Human hearing beats sound’s uncertainty limit, makes MP3s sound worse Not Heisenberg's, Fourier's. Knowing how it's beaten may help us encode music.



Modern audio compression algorithms rely on observations about auditory perceptions. For instance, we know that a low-frequency tone can render a higher tone inaudible. This perception is used to save space by removing the tones we expect will be inaudible. But our expectations are complicated by the physics of waves and our models of how human audio perception works.
This problem has been highlighted in a recent Physical Review Letter, in which researchers demonstrated the vast majority of humans can perceive certain aspects of sound far more accurately than allowed by a simple reading of the laws of physics. Given that many encoding algorithms start their compression with operations based on that simple physical understanding, the researchers believe it may be time to revisit audio compression.
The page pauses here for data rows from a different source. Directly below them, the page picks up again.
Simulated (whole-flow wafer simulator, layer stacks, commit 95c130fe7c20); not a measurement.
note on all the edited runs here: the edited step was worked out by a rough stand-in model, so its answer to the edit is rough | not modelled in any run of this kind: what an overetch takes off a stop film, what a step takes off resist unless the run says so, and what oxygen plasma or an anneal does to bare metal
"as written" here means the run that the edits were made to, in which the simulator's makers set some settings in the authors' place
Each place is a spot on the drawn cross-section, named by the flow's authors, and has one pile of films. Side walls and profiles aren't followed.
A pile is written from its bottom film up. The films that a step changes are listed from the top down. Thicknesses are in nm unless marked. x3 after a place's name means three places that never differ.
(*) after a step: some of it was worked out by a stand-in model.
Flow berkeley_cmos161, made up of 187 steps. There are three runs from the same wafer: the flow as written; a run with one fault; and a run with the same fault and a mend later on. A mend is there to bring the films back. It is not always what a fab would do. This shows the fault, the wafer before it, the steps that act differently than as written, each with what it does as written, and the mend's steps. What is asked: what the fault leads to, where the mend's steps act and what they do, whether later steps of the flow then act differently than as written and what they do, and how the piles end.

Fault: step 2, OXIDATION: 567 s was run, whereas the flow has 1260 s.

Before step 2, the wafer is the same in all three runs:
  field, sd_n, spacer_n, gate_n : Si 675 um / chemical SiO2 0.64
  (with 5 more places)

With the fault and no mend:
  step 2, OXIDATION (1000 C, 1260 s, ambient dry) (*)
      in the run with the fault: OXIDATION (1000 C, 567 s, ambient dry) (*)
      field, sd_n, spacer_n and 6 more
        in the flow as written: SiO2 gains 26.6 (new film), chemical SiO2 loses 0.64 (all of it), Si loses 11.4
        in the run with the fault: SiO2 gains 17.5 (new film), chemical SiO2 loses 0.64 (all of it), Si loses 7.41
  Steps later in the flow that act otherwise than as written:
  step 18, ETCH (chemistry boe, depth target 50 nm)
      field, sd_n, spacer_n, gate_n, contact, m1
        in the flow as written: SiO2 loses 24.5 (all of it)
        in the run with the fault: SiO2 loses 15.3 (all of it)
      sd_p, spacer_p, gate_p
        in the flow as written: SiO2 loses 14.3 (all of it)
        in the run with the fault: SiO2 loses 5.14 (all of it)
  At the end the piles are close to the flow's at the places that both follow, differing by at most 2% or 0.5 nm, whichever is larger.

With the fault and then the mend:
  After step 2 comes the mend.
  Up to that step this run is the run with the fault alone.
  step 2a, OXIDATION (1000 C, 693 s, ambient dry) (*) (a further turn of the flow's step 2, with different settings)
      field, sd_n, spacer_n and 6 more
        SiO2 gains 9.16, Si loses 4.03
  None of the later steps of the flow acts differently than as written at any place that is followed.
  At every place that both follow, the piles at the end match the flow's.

Time and frequency: Two sides of the same coin

You'll notice I didn't say, "human hearing violates the laws of physics," even though it was very tempting. The truth is that nothing violates the laws of physics, though many things violate the simplified models we use to approximate them.
Take a tone, played continuously for ever and ever. The frequency of the tone is very well-defined, but it has no start or end point. Therefore, the time that the note was played is entirely uncertain. Conversely, when we beat a drum, the sound has a very sharp temporal definition, but the tone is actually a broad spectrum of individual frequencies all added together. These two properties, the timing of a tone and its frequency, are related to each other. The measurement of one limits the measurement of the other (called the Fourier uncertainty principle).
In between our infinitely long note and the drum beat, there are short sharp packets of sound that have their frequency and timing as precisely defined as they can be. Any individual note would have to be longer to measure its frequency more accurately—indeed, the note would have to be longer tohave a better defined frequency. But the note would have to contain more frequency components to have a sharper temporal structure. These bits of sound are often called Fourier-limited pulses, since they possess a temporal and frequency uncertainty that are, together, as small as possible.

Humans, are you nonlinear?

These pulses of sound represent the ultimate limits for linear measurements. If human hearing uses a linear form of frequency and temporal sound perception, we should expect that we will not be able to perceive timing and frequency differences that are smaller than these ultimate limits.
To test this, a pair of physicists from Rockefeller University gave a group of subjects tests where they were asked to perceive frequency differences between Fourier-limited sound packets. They were also asked to perceive timing differences between Fourier-limited sounds and to do both simultaneously. The tests were run with distracting high notes being played.
They found humans certainly do not perceive sound in a linear fashion. Indeed, one subject was able to determine the relative timing of notes to an accuracy of about one oscillation period. However, this high temporal precision came at the cost of frequency precision. Even taking the decreased frequency acuity into account, the combined precision was still much better than that given by the limits of a linear model. Likewise, another subject had extraordinary frequency perception at the cost of temporal resolution but still beat the uncertainty limit.
Most subjects clocked in with uncertainty limits about 10 times better than a linear model would suggest, with musicians, composers, and conductors performing best.

Why, yes you are nonlinear

The obvious conclusion, of course, is that humans don't perceive sound linearly. To a large extent, this was already known. We know volume is perceived nonlinearly, but we didn't really know much about temporal/frequency perceptions. Researchers suspected that this was nonlinear—because the brain is anything but linear—but they didn't know which model would accurately represent what goes on in the brain. Researchers and sound engineers have continued to work with linear models because they don't really know what else to use.
As the researchers point out, their results go a long way to eliminate many nonlinear models because most don't predict the combined temporal and frequency resolution found in humans. They also point out the importance of this work for audio encoding. Even now, one of the first steps of many encoders is to use a linear algorithm to break up an audio track into a 2D soundscape, which is then used as input for the actual encoding.
I don't have a lot of time for audiophiles with gold-coated connectors and "unidirectional" coaxial cable, but this data is something I could buy into.